Saturday, December 29, 2018

The Release of E.T.- a "just for fun" look back at the golden age of VHS



From the spring of 1987 (a few months before I graduated from college) to the spring of 1991 (when I was in the process of finishing up my Master's Degree and preparing to move to New York with my fiancee) I worked for a video rental store chain in the DC/Northern Virginia region.  I started out as a part-timer and ended up managing several stores, making enough money to pay my tuition, take girls out to dinner, and generally have the kind of fun you are supposed to have when you're in your mid-twenties and getting ready to start Real Life.

E.T. - The Extra Terrestrial was released on VHS in October 1988, a month after I had started grad school and right after I had been bumped up to Assistant Manager at The Video Place's hole in the wall store in the underground mall at Crystal City, Virginia.  I can remember taking multiple pre-orders every day for months beforehand, taking down deposits of 50% for the $24.95 tape (minus the $5 Pepsi promotion) and answering one "is it there yet" call after another (nobody seemed to quite understand what the term "release date" meant, and in the pre-Google age nobody seemed to know how to find it anyway.)

There were a lot of big films released on VHS while I worked at The Video Place- An American Tail, Lady and the Tramp, Teenage Mutant Ninja Turtles and The Rocky Horror Picture Show where probably the biggest, but I can also remember selling Janet Jackson and Phil Collins and Tears for Fears concert compilations at a pretty quick clip.  I wonder if they are still collecting dust somewhere.  But I don't think we ever experienced anything from our customers that approached the excitement of the E.T. video release.  It was even bigger than the rush to grab a copy of Legend of Zelda they were experiencing across the hall at Waxie-Maxies.  I think we sold about 300 pre-order and hundreds more off the shelf before that Christmas.  I still have a copy lying around somewhere, I'm sure.

Anyway, like all Golden Ages, this one didn't last forever, and The Video Place didn't long survive my departure- in fact, three of the four stores in the chain had been closed before I left, and the final one shut down before the end of 1991.  I spent most of my last months with the company going from store to store organizing close-out sales- I've mentioned before at this site that when I closed one store there was exactly ONE unsold VHS tape on the shelf- Satisfaction, "starring" Justine Bateman but including Liam Neeson and Julia Roberts.  I didn't know it then, but the rental industry had passed its peak and the internet was looming on the horizon.

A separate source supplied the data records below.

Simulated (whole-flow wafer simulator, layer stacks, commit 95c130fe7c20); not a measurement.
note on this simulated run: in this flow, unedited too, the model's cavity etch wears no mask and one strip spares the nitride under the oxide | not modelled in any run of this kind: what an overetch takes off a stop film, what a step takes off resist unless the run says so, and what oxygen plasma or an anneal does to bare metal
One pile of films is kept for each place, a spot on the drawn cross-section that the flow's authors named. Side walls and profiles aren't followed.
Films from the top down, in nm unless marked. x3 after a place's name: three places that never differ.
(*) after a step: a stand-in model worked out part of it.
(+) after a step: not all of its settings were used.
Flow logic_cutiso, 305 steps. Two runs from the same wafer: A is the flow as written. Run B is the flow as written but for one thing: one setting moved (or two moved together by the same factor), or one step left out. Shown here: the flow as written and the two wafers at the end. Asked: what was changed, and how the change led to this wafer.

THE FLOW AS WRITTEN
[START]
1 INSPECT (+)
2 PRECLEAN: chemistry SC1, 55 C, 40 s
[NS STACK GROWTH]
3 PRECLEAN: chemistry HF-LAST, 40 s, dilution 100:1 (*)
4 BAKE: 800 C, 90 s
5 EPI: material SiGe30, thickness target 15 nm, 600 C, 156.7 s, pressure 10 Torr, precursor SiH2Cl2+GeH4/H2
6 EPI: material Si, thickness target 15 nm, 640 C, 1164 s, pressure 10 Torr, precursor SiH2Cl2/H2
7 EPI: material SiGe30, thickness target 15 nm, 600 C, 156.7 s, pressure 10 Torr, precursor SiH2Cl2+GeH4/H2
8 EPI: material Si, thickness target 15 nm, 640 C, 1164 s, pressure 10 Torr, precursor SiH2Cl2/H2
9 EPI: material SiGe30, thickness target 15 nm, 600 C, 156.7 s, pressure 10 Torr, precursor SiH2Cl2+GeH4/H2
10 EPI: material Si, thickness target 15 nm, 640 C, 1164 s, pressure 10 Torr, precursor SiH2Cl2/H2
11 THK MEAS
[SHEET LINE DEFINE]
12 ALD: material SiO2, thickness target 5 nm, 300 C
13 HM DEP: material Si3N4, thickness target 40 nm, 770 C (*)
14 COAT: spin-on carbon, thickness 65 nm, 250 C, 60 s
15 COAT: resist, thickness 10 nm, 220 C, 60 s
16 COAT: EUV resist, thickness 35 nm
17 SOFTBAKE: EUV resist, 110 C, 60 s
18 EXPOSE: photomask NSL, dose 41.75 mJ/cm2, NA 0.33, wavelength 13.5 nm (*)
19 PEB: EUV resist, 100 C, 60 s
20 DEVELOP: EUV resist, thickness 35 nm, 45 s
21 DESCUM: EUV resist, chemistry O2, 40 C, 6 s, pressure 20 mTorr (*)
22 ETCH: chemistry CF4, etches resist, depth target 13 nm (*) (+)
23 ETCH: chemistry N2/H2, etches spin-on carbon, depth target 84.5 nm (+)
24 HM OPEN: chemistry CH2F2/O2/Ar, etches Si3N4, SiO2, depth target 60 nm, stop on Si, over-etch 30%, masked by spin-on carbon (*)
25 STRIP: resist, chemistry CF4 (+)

Thirty years after it's release, E.T. is still a solid seller on Amazon (I don't know how well An American Tail aged) and a generation is growing up less susceptible to the charms of the brick and mortar store, so I guess the idea of a place where you could go and browse movie titles on the shelf is going to sound more and more alien as the years go by.  For us, it's still a loss, just one that's going to be harder to describe and explain to the next generation.  I like to remind myself of those days anyway.